A rudderless yacht was towed home by Salcombe and Dart RNLI lifeboats on Saturday, August 19th.

The Salcombe Tamar class lifeboat towed the yacht 37 miles to the Dart harbour entrance where the Dart D class lifeboat and the Dart Harbour Authority Rib took over the tow.

Two yachtsmen set off at 5am from Dartmouth in their 32 foot yacht on passage to Guernsey. At the western end of the Casquets Traffic Separation Scheme, 37 miles from Salcombe, they lost their rudder and were adrift.

Solent Coastguard co-ordinated the incident and requested Salcombe all-weather lifeboat to be launched to recover the yacht as it was the nearest vessel able to tow. It took one and a half hours for Salcombe ALB to reach the stranded vessel. Tide and weather dictated that Dartmouth was the quickest port to which to tow the yacht.

Dave Dancox, press officer of Salcombe Lifeboat said: “A 32’ yacht, with two people onboard, had lost its rudder and was adrift in the channel, a very dangerous situation in a shipping lane. While the rudder had disintegrated, [at least] the bar was in place so no water was being taken onboard.”

The all-weather lifeboat crew set up the yacht to tow a large drogue to keep her course steady under tow and they arrived at the mouth of the Dart at 8.40pm, just after sunset, before returning to station.
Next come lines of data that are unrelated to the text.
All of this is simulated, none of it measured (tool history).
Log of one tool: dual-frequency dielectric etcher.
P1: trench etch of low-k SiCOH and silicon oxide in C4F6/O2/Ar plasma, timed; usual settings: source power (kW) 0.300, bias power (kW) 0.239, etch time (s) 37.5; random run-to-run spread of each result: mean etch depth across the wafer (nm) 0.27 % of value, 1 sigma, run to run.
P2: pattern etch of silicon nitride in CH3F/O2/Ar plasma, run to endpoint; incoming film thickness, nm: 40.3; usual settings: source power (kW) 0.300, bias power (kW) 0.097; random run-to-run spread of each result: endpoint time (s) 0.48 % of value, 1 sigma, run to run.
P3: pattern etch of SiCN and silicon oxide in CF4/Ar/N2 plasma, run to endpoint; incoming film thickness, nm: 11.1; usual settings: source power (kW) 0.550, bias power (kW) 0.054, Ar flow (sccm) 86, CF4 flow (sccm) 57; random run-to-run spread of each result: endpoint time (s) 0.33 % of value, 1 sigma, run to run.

The D class lifeboat crew set up a stern tow but the yacht yawed dramatically from side to side when under way. The Dart helmsman requested help from the Dart Harbour Authority and the tow was completed successfully with the Dart harbour rib secured alongside the yacht to give her steerage. The yachtsmen were found a berth at the Premier Noss on Dart Marina, 16 hours after they left Dartmouth.

“lt took one and a half hours for Salcombe ALB to reach the stranded vessel, which was then towed to the mouth of the Dart, and the tow transferred to Dart RNLI. The Salcombe lifeboat then returned home,” said Mr Dancox.